When Loomnie asked me to do a review of blogs, my first question was whether it must be on a serious topic as I had been following the entries on the blog. He said no, but was quick to add that a serious topic would be preferred. In my head I decided to write about literature but Akinlabi beat me to it. To write on Nollywood would be too typical so I choose to write on the Nigerian woman in the blogosphere. This is as serious as I will get.
According to a report by The World Association For Christian Communication (WACC), an organization that promotes communication for social change, in most countries of the world, women represent more than half the population. It is recorded that they perform the lowest paid activities and are concentrated in the low-end jobs and occupations. McClintock, in her 1996 work, states that women do two thirds of the world’s work, earn 10% of the world’s income and own less than 1% of the world’s property. In a country like Nigeria, culture and religion help to keep women in the chains of poverty, silencing and excluding them and permitting men to take the greater share of resources.

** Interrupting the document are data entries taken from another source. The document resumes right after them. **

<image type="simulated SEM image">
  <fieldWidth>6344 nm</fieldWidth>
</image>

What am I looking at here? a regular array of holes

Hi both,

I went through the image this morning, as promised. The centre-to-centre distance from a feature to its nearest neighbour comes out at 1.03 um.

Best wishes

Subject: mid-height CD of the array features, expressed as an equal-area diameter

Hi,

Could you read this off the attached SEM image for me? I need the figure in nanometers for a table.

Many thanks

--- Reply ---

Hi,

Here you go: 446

The traditional media in Nigeria also does not help matters. It rather maintains the status quo through excluding women, giving them little voice, demeaning them through various forms of stereotypes and increasing their vulnerability. Ordinary Nigerians, which include the bulk of Nigerian women, are not key players in the media.
But with the dispersal of new media, particularly blogging, women have achieved a new and constructive awareness that subversively questions the back stage position of their gender. It has provided women an opportunity to create their own opportunities. Several Nigerian women own blogs and are using this as an opportunity to express their femininity and their feminism.
Afrobabe’s blog is one of the most popular blogs and she makes no pretensions about her sexuality. Particularly interesting are the pictures on each post. On her post ‘Nigerian roots’ Afrobabe has the picture of a japanese on a wooden phallus even as this is unrelated to the post.
Theafricanwoman, in her introductory post discusses the stereotypes of African women and seeks to challenge them. She wonders why there seems to be an obsession with the naked African lady and the one with a child on her back and firewood on her head. While she agrees that this this was once and still may be the case, she also adds that there is more to the African woman than these.
Catwalk is another blogger who uses her blog to discuss the woman’s sexuality. Though her stories are mostly fictional. They are often sexually charged as seen in her post: Things Mama should not hear me say.
Standtall is well known around the blogosphere as an activist. In the recently completed Nigerian bloggers award, Standtall received an award forthe best use of the theme ‘Activism’. Her post ‘no word for rape’ hears her passionately condemning the crime and rising up to speak for the victims. Standtall attempts to give a voice to the women who usually would not be heard.